Oireachtas Joint and Select Committees

Tuesday, 10 November 2020

Joint Oireachtas Committee on Housing, Planning and Local Government

Strategic Housing Developments: Discussion

Mr. Paul Hogan:

I will address a few points. The first thing to do is put this in context. The SHD legislation arises out of the Rebuilding Ireland strategy to increase housing supply in response to an ongoing and consistent criticism of the planning system as having inherent and in-built delays. If the SHD has two objectives, they are efficiencies and outcomes. During pretty much all of my career as a planner, the first thing I have heard levelled at planning and the planning system is delay, delay, delay. What this has achieved for planning outcomes or the planning process is a degree of consistency and certainty that builds in upfront a lot of the considerations that were played out through the system and did not get addressed until it was too late. We are lucky to already have had a review by an independent expert group that included representations from broadly based local government representatives as much as anyone else. That review concluded that the SHD system is working in terms of efficiencies and better outcomes. The reason the outcomes are better is because a more formalised upfront system is in place. Members will have heard in the presentations how both Mr. Sheridan and Mr. Hyde talked about a three-stage system upfront.

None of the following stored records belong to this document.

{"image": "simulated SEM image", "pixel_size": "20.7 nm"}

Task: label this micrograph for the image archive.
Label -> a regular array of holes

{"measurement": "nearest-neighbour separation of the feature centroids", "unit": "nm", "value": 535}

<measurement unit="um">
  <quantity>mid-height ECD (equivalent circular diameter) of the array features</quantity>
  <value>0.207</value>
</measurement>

There is a pre-application meeting, which involves all parties, with An Bord Pleanála and then there is the application. That level of formalisation did not exist, or had not existed to the same extent, for housing development proposals prior to the SHD process. That meant that applications granted through the process are determined to be better, and that was one of the conclusions of the expert advisory group.

Moving on to address the question of whether we are going against the programme for Government, that is absolutely not the case. The last recommendation, No. 22, of the expert advisory group, however, was that the Department should consider what aspects of the SHD process were successful and could be considered for translation into the general planning system. That is where we are at now. Several things could be used to benefit the normal planning system, if we can call it that, and that would include more formalised upfront consideration even before a planning application is submitted to ensure that we get better outcomes.

More broadly, the idea that activation could be better was a part of the terms of reference of the expert advisory group and was part of its considerations and recommendations to the Minister, and his subsequent decision in that regard. I acknowledge that activation could be better and it is something we are continuing to work on. The use it or lose proposals are a direct response to that and we are also considering other means.